Consider what radians are.
A complete circle is said to have #2pi# radians (if anyone asks why then say that it's made to fit the system of unit circles, circumference #c=2pir# with #r=#unit means #c=2pi# making trigonometric equations easier)
Now, a complete circle is also #360^o#.
So that means, #360^o=2pi^cl#
I'm using a "#l#" here because we don't know how exactly they're related, but we know that they're directly related this way.
Rearrange the equation and we get #l=360^o/{2pi^c#
Now, we need to find the value of radians for a #1400^o#. Let's say we already found that it equals this #x^c# (that "c" on top implies that the number we're talking about here is radians, you might have noticed the "o" on top of the degrees by now)
So that means #1400^o=x^cl#, which can be re-written as #l=1400^o/{x^c}#
It seems like we got two equations for #l#, so let's equate the two, meaning we get
#1400^o/{x^c}=360^o/{2pi^c}#
Rearranging, I get
#{1400^o*2pi^c}/360^o=x^c#
Now, this is why I'm happy calculator exists, which means if you used one here, you'd get #x^c=24.43460952792061^c#, or more simply #x^c=24.4346^c#
Now, this is the number of radians we have. We're asked to say how many #pi#'s are there (but not a lot of pies sadly).
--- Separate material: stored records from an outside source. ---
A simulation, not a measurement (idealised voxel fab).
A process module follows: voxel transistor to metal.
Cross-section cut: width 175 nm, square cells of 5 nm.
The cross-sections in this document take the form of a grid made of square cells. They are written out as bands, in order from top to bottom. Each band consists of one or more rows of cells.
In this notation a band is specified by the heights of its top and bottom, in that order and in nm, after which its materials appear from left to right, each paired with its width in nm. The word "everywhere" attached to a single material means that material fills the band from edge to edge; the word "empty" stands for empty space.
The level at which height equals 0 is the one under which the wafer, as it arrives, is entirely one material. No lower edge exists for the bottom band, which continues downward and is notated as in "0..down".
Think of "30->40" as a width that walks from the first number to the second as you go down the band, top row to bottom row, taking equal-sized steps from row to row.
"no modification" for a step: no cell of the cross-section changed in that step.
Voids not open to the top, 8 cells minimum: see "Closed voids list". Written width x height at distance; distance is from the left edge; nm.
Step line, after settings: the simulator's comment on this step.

Now, if I had three chocolate bars, and had to distribute them among 2 people(excluding me), how many would each person have? Well, each person would have 1.5 chocolate bars.
Same thing here, we'll divide the value of #x^c# we got with #pi# people (of course #pi# people can't exist. Three people? yes, 3.1415 people? That'd be interesting)
That means #x^c=7.7777pi^c#